There’s a new iPad in town, and that means the folks at research firm IHS are once again doing what they do best: Taking it apart for a look inside.
In the latest of its teardown analysis reports obtained by AllThingsD, the firm says that Apple’s iPad Air (see Walt Mossberg’s review) costs between $274 and $361 to build, depending on model. The device sells at retail for a starting price of $499 for the base 16-gigabyte Wi-Fi only model, and for as much as $929 for a 128GB model with Wi-Fi plus cellular data service.
I talked with Andrew Rassweiler, the analyst who oversees the teardown work at IHS’s lab in Los Angeles. “What I expected to see inside was basically an iPhone 5s with a bigger display,” he said. “That was a little true, but a little not.”
Some key changes occurred on the iPad Air from the third-generation iPad, which was the last full-sized model IHS studied. (There was, of course, the first iPad mini last year.)
The biggest changes, he said, were with the display and touchscreen assembly. For one thing, it’s thinner and has fewer layers in the combined assembly than in previous models. But, at an estimated combined cost of $133 (about $90 for the display and $43 for the touchscreen parts), it’s a lot more expensive than before, he says. South Korean electronics companies LG Display and Samsung are both thought to be suppliers of the display, he says.
For the touchscreen bit, there’s a new type of sensor known as a cycle-olefin polymer (COP) sensor that sits underneath the outer layer of Gorilla Glass that users touch. What used to require two layers of glass, Rassweiler says, now requires only one. As a result, the whole assembly measures out to 1.8 millimeters thick, versus 2.23 millimeters on the third-generation model.
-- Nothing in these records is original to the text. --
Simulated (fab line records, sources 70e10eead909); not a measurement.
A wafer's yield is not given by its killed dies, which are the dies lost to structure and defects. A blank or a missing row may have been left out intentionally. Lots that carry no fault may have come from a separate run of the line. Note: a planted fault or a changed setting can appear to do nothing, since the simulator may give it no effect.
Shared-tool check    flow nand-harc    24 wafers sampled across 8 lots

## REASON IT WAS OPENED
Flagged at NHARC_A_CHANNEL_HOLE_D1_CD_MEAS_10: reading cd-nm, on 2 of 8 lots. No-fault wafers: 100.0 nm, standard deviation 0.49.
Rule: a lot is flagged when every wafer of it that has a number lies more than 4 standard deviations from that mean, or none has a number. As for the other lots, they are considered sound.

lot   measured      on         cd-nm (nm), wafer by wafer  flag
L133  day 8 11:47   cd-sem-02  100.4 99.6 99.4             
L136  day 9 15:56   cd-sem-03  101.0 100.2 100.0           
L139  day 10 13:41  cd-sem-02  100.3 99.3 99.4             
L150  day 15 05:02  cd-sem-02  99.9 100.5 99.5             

There are also fewer LED lights providing the backlighting to the display than before, he says. The brightness that once required 84 LED lights is now being accomplished with only 36. Rassweiler says that while it’s possible that the LED lights are brighter and more efficient with than in previous models, Apple is also using thin layers of optical film to distribute the light from the LEDs across the entire display. “These optical films don’t get the credit they deserve,” he says. Fewer LEDs cuts down on the weight and the power drain to the battery.
But even with a more expensive display, the total component cost of the base model, at $274, is still $42 cheaper than the entry-level third-generation iPad. That’s because not much else inside the iPad has changed drastically since then.
Yes, there’s a new Apple chip, the A7, but at an estimated cost to Apple of $18 (Samsung still manufacturers it for Apple under contract), it costs five dollars less per unit than the A5 processor did 18 months ago. Dialog Semiconductor produces a power-management chip that goes with it, though this one is bigger than the one seen in the iPhone 5s.
Other suppliers include Qualcomm, which provided cellular data network chips at a cost of $32 for the four models that are LTE-ready. Skyworks, Avago Technologies and TriQuint Semiconductor all supplied different bits of the wireless technology.
With the iPad Air, Apple appears to have reached a new milestone on the wireless front: It can support every LTE frequency with a single combination of chips. “This is something Apple tried to do with the iPhone 5s and 5c, but it couldn’t quite get there,” Rassweiler says. “One single model of the iPad Air is able to work with all U.S. wireless carriers.”
The benefit: Less variation of models mean lower total costs overall, and higher gross profits. He says there’s probably not enough space to pack all the chips required into the smaller enclosure of an iPhone. As chips get smaller, future iPhone models will likely benefit from a single model for all carriers, too, just not yet.
Other component suppliers have been spotted in previous iPad models: Broadcom supplied a controller chip for the touchscreen. Cirrus Logic supplied an audio chip. STMicroelectronics supplied a gyroscope chip. Bosch Sensortec supplied the accelerometer. And AKM Semiconductor supplied a compass chip.
Elpida, a unit of Idaho-based Micron Technology, was spotted as the supplier of the DRAM memory chips in the unit IHS examined, though other memory chip vendors are known Apple suppliers, including SK Hynix and Samsung, adding about $10 to the component cost. Similarly, IHS found Toshiba-made flash-memory chips in its teardown specimen, though, again, Samsung and SK Hynix are known flash suppliers, as well. Depending on the model, flash chips account for between $9 and $60 of the component cost.
All told, IHS estimates Apple’s implied gross margins on the iPad to range from 45 percent on the 16GB Wi-Fi only version to 61 percent on the 128GB LTE version.
Below is the call-out slide from IHS’s presentation report. It’s basically a labeled version of the “exploded view” image above. You can click to make it bigger:
Data source: via AllThingsD (By Arik Hesseldahl)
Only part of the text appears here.